$ \newcommand{\lang}{L} \newcommand{\Nset}{\mathbb N} \newcommand{\Lset}{\mathcal L} \newcommand{\Rec}{\mathcal R} \newcommand{\RecEnum}{\Rec_\Nset} \newcommand{\accept}{\mathbf{a}} \newcommand{\reject}{\mathbf{r}} \newcommand{\halt}{\mathbf{h}} $ Let $\Rec$ be the set of recursive languages and $\RecEnum$ the set of recursively enumerable languages (hence the $\Nset$ in the subindex). If $\lang\in\RecEnum$ and $\lang^c \in \RecEnum$, where $\lang^c$ is the complement of $\lang$, is $L \in \Rec$?
Some thoughts
Ok, so the only tools I have available to me at the moment are Turing-machines $T$ and the fact that $\Rec\subset\RecEnum$. I'm aware that a language $L \in \RecEnum$, if some Turing machine accepts it, as in ends up in the special accept-state $\accept$ when reading input $l\in\lang$.
On the other hand, a language $L$ is simply recursive, if it is solved by a Turing-machine and at the same time the Turing-machine $T$ halts, given any other input. Solving a language means that a Turing-machine accepts any input $l \in L$ and rejects it, if $l \notin L$. Halting means a Turing-machine ends up in one of its special states $\accept$, $\reject$ or $\halt$, accept, reject and halt respectively, during its execution.

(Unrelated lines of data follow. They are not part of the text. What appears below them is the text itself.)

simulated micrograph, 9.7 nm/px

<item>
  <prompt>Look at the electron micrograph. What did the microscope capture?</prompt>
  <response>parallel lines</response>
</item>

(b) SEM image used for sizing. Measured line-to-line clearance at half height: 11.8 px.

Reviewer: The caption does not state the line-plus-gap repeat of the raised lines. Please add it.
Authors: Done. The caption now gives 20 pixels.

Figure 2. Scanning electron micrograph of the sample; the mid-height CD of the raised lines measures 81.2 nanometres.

In other words, if $\lang \in \RecEnum$ and $\lang^c \in \RecEnum$, they should both be acceptable via some Turing machines $T$ and $T^c$, as in $\lang = \lang(T)$ and $\lang^c = \lang(T^c)$. However, this does not mean that the machines reject or halt given the respective input $l^c \notin \lang$ and $l\notin\lang^c$.
I would then be inclined to say that the claim is false, simply because to me it seems like having $\lang^c\in\RecEnum$ as well says nothing about the recursive nature of $\lang$. But are there any concrete counterexamples?